Skip to content

BenchSuite

BenchSuite provides named, curated collections of benchmark datasets. A single .run() call generates all datasets in the collection, keyed by human-readable labels. Results are fully reproducible: the same suite name always produces bit-identical BenchResult objects.

Bundled suites

Name Description
easy-classification Low-complexity classification datasets across LinearDGP, TreeDGP, and FriedmanDGP
hard-regression High-complexity regression datasets across PolynomialDGP, FriedmanDGP, and AdditiveDGP

Usage

Running a suite

from synthbench import BenchSuite

suite = BenchSuite("easy-classification")
results = suite.run()

print(list(results.keys()))
# ['linear_low', 'tree_low', 'friedman_low']

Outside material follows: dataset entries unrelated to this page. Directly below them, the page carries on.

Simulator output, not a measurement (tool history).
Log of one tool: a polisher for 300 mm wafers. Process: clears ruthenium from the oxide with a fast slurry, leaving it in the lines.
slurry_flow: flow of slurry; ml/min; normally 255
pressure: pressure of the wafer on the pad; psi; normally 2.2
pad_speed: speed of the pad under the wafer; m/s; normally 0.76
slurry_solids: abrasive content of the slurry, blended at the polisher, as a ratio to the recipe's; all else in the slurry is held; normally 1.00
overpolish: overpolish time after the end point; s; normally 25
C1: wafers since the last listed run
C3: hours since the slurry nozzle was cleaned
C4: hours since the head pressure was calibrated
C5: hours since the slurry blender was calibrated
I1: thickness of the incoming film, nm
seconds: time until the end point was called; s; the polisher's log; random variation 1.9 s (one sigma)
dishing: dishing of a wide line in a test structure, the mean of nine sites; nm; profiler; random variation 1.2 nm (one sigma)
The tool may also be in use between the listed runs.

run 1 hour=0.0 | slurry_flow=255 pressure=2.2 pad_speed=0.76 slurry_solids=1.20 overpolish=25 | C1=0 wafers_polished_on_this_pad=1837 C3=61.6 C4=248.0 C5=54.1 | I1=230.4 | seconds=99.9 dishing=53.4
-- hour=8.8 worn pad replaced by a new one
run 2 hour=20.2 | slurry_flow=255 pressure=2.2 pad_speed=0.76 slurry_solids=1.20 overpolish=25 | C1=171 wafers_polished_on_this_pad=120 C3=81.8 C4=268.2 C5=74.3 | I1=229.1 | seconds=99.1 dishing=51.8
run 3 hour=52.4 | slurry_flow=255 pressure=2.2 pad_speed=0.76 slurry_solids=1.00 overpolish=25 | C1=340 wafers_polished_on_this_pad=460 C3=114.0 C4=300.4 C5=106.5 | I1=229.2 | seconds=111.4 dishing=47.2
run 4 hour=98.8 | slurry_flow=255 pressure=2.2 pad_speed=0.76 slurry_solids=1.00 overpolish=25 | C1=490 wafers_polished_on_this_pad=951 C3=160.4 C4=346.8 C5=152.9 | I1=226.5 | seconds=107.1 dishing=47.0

result = results["linear_low"]
print(result.X.shape)                          # (500, 10)
print(result.metadata["dgp_class"])            # "LinearDGP"
print(result.metadata["dgp_params"]["complexity"])  # "low"

Listing available suites

from synthbench import BenchSuite

print(BenchSuite.list_suites())
# ['easy-classification', 'hard-regression']

BenchSuite reference

BenchSuite(name)

Loads a bundled suite spec by name.

Parameter Type Description
name str Name of a bundled suite, e.g. "easy-classification".

Raises ValueError with the list of available names if name is not found. The error message does not chain an inner exception, keeping the traceback clean.

BenchSuite.run() → dict[str, BenchResult]

Generates all datasets in the suite via BenchPipeline.run().

Each entry in the returned dict is keyed by the entry's label field from the internal JSON spec. The dict is ordered according to the entry order in the spec.

Results are reproducible: running the same suite twice (in the same or different sessions) always returns bit-identical data, provided the same version of synthbench, numpy, and scikit-learn is used.

BenchSuite.list_suites() → list[str]

Class method. Returns a sorted list of all bundled suite names.

BenchSuite.list_suites()   # ['easy-classification', 'hard-regression']

Adding custom suites

Custom suites are not supported in the current release. To assemble your own curated collection, construct a list of BenchPipeline calls directly following the same pattern used in the bundled suite JSON specs:

from synthbench import BenchPipeline, LinearDGP, PolynomialDGP

entries = [
    ("linear_custom", BenchPipeline(LinearDGP(task_type="regression"))),
    ("poly_custom",   BenchPipeline(PolynomialDGP(task_type="regression"))),
]
results = {label: pipeline.run(n_samples=500, n_features=10, random_state=0)
           for label, pipeline in entries}